If you can, listen to this while reading: https://www.youtube.com/watch?v=UPeudF7tcD8
I am supposed to be studying for finals in my first semester
at university. I am supposed to be memorising the rules and equations of
STAT110, but it is really killing my brain and I realised on Sunday that I have
not written in ages. So here I am, on a study break from doing what I detest, doing
what I do best instead. Or at least, what I think I do well. I will keep it
very short though as I really do need to study.

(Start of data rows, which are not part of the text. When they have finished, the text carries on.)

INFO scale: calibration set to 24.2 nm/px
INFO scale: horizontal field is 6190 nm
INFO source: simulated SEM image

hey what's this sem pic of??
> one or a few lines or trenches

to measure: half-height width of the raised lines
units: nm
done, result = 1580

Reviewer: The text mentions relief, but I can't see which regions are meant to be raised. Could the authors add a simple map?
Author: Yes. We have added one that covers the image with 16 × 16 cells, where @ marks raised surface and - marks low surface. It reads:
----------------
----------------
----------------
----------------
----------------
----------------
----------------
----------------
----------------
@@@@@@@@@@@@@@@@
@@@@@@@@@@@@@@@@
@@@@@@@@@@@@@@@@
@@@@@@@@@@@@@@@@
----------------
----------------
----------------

At the beginning of the year I attended a student camp at my
new church. I was going through a period of immense struggle after moving away
from home and university life being rather lonely if you’re underage and not
into clubbing as well as working through great personal issues. God used this
camp to extend a metaphor that I had received late last year when preparing to
graduate high school, an acorn.
My mum bought me Max Lucado’s “The Oak Inside the Acorn” and
an acorn necklace for graduation and I loved the metaphor of the story. In a
nutshell, the story is about a little acorn whose oak tree mother always said
to it that “Inside you is a great oak” and the acorn’s journey of falling from
the tree, being planted and never understanding its potential because it kept comparing
itself with the other plants in the garden. Eventually the acorn found its
purpose.
In the period of life that I am currently in I am constantly
having to fight to find my purpose, my dream and my goals in life. God is
revealing to me slowly that the expected nature of having a five year plan on
what to study, when you are going to get married and settled down, where you
are going to live and what job you are going to do is not how my life is
panning out. It is more like a series of steps and discoveries. At the moment,
I have just been planted. My dad said to me when I left home, “The work has
been done, the soil has been prepared and the seed has been planted. It is now
time to grow.” What I did not realise it what it requires of a seed to grow.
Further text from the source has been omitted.